You Asked: About Celebrating Service Milestones

The Question: What is the best way to celebrate service anniversaries?

The Answer: Let’s begin with what not to do. The decades-old practice of holding formal service celebrations with speeches, certificates, plaques and gifts at five-year intervals has hung around long past its “best-before” date.

These celebrations require a great deal of preparation and are expensive (one study found that organizations were spending more than 50 per cent of their recognition budgets on annual service events). Even worse, they celebrate the wrong thing: survival rather than how staff members have made a difference.

Whether they did a good job or did just enough to avoid being fired over the last five years, everyone will be invited to the same service celebration and will receive the same awards after five years. And it will happen again five years later and in five years after that.

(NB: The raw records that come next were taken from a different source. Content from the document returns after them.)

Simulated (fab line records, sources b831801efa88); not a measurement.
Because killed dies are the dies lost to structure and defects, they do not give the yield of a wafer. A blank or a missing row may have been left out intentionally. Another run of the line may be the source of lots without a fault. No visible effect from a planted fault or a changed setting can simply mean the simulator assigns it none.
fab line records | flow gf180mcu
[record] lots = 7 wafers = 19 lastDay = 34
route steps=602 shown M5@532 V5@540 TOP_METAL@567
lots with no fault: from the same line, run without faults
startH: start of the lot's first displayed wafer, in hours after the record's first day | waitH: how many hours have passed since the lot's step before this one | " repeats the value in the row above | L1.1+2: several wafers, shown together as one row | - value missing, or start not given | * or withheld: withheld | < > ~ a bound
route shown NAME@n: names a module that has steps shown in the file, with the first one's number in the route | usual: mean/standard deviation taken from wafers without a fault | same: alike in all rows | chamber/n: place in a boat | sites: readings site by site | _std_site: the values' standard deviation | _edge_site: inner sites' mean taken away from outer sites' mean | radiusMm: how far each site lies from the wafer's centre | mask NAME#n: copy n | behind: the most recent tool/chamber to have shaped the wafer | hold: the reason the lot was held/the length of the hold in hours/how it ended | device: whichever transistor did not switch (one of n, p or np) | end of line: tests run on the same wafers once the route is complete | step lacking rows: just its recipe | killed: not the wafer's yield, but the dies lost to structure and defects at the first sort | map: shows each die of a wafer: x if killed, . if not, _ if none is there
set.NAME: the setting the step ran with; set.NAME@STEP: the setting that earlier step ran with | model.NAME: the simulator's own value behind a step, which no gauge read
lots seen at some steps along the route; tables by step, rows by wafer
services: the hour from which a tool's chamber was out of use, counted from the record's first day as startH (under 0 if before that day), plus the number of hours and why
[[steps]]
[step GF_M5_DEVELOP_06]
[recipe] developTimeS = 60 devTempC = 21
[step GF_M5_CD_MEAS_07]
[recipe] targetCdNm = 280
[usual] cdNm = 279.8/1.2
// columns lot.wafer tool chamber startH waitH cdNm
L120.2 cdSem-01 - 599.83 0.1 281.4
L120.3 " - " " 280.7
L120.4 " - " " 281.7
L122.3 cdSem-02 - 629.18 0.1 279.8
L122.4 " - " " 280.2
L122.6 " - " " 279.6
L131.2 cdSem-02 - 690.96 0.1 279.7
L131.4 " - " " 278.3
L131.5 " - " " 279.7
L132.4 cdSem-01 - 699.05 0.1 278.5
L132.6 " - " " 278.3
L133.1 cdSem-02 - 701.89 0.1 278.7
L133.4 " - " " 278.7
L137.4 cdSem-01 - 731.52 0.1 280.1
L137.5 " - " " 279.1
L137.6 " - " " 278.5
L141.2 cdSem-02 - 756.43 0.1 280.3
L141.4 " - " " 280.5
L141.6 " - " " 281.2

Five years is a long time to wait to be recognized—longer than the tenure most people have with one organization.

This doesn’t mean that service milestones should not be observed. They certainly should be, but more frequently and with less formality. Service anniversaries come around every year and like birthdays and wedding anniversaries they should be celebrated, as close as possible to the actual date on which the individual joined the organization.

These celebrations should be less focused on the time served and more on how the individual has contributed, particularly in the year since the last service milestone.

Retaining new staff

For new staff, who are at high risk of leaving during the first months, more service milestones should be celebrated. What did they achieve in their first month? During the first three, or by the half-year mark?

A key to retaining new staff is to reassure them that their decision to join the organization was the right one and to let them know that they are appreciated for what they have accomplished in the short time they have been on the team. Highlighting these short-term milestones should be part of your new staff retention strategy.

People stay where they feel valued and appreciated.

Related Article: Top 7 Ways to Build Commitment on a New Employee’s First Day

You may be part of an organization that clings to how service anniversaries have always been celebrated. Accept that and do more for staff in your workplace. Employ a low-key, more frequent approach to marking service milestones for those with whom you work most closely.

Create another opportunity to celebrate a year’s worth of contributions and achievement by doing more than just noting people are a year older on their birthdays. Highlight what they have accomplished since you celebrated their last birthday. 

With a focus on how staff have contributed over the past year, you will be recognizing staff members in ways that are Relevant, Explicit and Timely. This creates Genuine recognition that staff members will value and find meaningful. 

Suggestion for action: On a calendar, note staff members’ service anniversaries and birthdays and commit to highlighting their contributions and achievements of the last 12 months on those dates.